Friday, July 26, 2013

7th Graders are Terrifying


When I tell people that I’m afraid of 7th graders, they usually laugh. I’m not sure if they think I’m joking or if they’re as terrified as I am and too nervous to admit it. After all, a 7th grader might be lurking in the bushes.

I have a bevy of irrational fears. When I’m swimming in a pool, I worry about a shark attack. Even though the rational part of my brain knows that this makes absolutely no sense, the primal part of my brain forces me to swim to the side as fast as I can, claw my way out of the pool with a sense of embarrassing urgency, and scan the pool for sharks every ten minutes or so.

I’m convinced that if I turn my back on a 7th grader for even the briefest of moments, they will taze me and dance on my twitching carcass. I contend that this fear is not irrational. I think anyone who rode my bus in junior high school will agree with me. Have you read Lord of the Flies? Well, that book was based on my 7th grade bus.

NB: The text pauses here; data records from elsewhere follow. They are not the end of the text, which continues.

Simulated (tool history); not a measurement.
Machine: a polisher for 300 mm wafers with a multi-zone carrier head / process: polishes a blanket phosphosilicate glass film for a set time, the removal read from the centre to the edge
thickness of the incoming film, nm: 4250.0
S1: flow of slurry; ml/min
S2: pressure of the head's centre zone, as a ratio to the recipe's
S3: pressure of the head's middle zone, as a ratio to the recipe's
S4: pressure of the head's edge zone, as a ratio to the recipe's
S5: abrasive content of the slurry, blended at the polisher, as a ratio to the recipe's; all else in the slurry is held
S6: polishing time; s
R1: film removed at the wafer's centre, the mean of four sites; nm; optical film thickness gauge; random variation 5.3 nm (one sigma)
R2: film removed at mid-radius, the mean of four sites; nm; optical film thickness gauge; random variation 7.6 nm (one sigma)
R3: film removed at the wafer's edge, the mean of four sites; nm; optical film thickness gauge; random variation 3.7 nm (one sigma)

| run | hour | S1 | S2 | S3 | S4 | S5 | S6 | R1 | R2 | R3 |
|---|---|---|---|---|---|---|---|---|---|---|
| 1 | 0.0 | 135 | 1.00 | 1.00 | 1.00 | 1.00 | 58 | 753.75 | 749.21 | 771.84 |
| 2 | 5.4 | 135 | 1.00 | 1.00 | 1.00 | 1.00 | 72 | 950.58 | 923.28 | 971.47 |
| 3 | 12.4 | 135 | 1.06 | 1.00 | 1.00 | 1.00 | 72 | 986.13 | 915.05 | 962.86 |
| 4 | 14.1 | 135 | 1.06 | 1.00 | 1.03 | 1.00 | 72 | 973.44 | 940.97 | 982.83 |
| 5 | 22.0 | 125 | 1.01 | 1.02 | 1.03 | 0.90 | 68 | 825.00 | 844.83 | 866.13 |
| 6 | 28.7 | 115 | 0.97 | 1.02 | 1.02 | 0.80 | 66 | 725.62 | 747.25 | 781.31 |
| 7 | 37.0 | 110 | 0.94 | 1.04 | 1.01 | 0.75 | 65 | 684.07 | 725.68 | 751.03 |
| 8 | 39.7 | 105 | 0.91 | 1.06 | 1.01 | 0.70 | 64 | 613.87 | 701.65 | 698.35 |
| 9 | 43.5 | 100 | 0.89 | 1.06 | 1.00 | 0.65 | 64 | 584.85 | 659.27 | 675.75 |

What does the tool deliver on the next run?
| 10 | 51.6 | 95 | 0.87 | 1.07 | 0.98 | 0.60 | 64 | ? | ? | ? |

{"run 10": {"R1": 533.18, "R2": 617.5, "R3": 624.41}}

Our bus driver’s name was Jack. At least, that’s what he told us. It would have been wise to use an alias with these kids in order to protect one’s family, but “Jack” would not have been a wise choice, so I can only assume he used his real name. I say it was not a wise choice because The Clapper was very big at the time (clap on, clap off). The theme song translated very well into “Jack on, Jack off.”

Some terrible things happened on that bus – things that only 7th graders are capable of. I’m not talking about the standard fare of drug use and sexual experimentation. I’m talking about kids slashing the seats with a knife, ripping the foam stuffing out of the seats, soaking it with urine, and throwing it at Jack while he was driving. The stench of rage, fear, and unchecked body odor was heavy in the air. 

Every day, we would inevitably have to turn around and go back to the school because of the horrible events that had taken place. The funny thing is, I have no recollection of what actually happened when we got back to the school. Inhumane torture techniques were probably used to collect evidence against the perpetrators. I can remember my mom having to pick me up at least once a week because Jack refused to resume his driving duties for the day. I’m no psychiatrist, but I think he had PTSD by the end of that year.

This nightmare probably originated from just 2 or 3 kids who had some serious issues. I never carried a knife. I never threw things out the windows. I never assaulted Jack. I didn’t yell obscenities. I kept my pants on. I didn’t smoke anything. I certainly never urinated on anything on the bus, and I’m pretty sure none of my friends did either. However, my first-hand experience of the descent of a few troubled 7th graders into pure savagery still serves as a cautionary tale.

Every time I encounter a group of 7th graders, the oldest, most intuitive part of my brain says, “We’ve seen this before. Cross the street.” I will actually take shelter with drunk, homeless, gang members with nunchucks to avoid 7th graders. I bide my time in the shadows until they proceed to 8th grade, where their complete lack of regard for the human race turns into punk sarcasm and teen angst, which I can handle with ease.